Yes, Redis cares about your load balancing strategy
The funny thing about distributed faults is that they're largely created by several autonomous systems doing exactly what they're supposed to do. More often than not the problem is that what they're normally supposed to do doesn't translate into how they need to interact together as a cohesive whole.
Consider the following problem:
Periodically, and without warning, a client socket to Redis goes away and you receive an Errno::EAGAIN exception. You haven't explicitly closed it and the server is working exactly as expected. You immediately retry it and suddenly everything works again. What happened?
This is exactly the kind of distributed problem I alluded to. The actual problem is a combination of a load balancing strategy further upstream and an aggressive server-side timeout on Redis. Let's talk about load balancing real quick:
On load balancing
Consider the simple behavior of a round-robbining load balancing strategy. As new incoming requests are handled we evenly distribute them to every node in the cluster. This allows for great predictability as to where the next connection will go, but can suffer service degradation if there's a broad spread of response times.
Suppose you have 5 machines and every 5th connection you receive requires an operation that will require 1 second. The other 4 can be solved in 100ms. Further, a new connection comes in every 100ms. The first connection comes in to the first machine and it starts processing. The next 4 will each be distributed out to the remaining nodes. Now the first machine is still processing the 1st 1second operation, but it now receives another 1 second operation regardless. If this continues we'll always be working machine 1 at capacity but all the other nodes are under utilized.
Now consider the same setup as before, but with a least-connection strategy. In this case our load balancer simply tracks how many connections each server is currently maintaining and we chose one with the least.
The first 1-second request comes into the first machine. However, since the incoming connections only require 100ms and they're spaced 100ms apart, only machines 2 and 3 will see this traffic.
Why? Because as requests come in machines 2 and 3 will be closing their connections out as fast as they are coming in. When the long 1 second request concludes the first machine will be available again and it will receive the next connection. Rather than equally exercising all machines in the cluster, low traffic periods only exercise small segments. However, the advantage is that we can better accommodate a heterogenous workload like the one described here during higher-traffic periods.

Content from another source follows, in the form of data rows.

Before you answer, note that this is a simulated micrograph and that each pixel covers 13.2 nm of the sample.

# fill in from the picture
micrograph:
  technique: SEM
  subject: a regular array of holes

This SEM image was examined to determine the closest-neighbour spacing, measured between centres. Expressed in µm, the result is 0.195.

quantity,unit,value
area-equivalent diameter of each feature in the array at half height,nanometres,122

Downstream effects & Redis
When Redis is configured for aggressive server-side timeouts it means that under utilized machines run the risk of having their sockets closed out from under them when traffic underflows the cluster based on a least-connection strategy. In this particular distributed fault we would observe periods of low traffic that would leave certain processes/machines in the cluster starving for work, and by the time work came back, they wouldn't have sockets anymore and we'd see the exception. Luckily, this kind of socket error raises an EAGAIN exception, which essentially tells you the solution: "try again."
Never underestimate how something as "trivial" as a load balancing strategy can effect other segments of the environment. Ruby was doing what it was supposed to, Redis was doing what it was supposed to, and the load balancer was doing what it was supposed to. Distributed system faults can be tricky to track down, but assuming anything can fail at any time for any reason is a great starting place.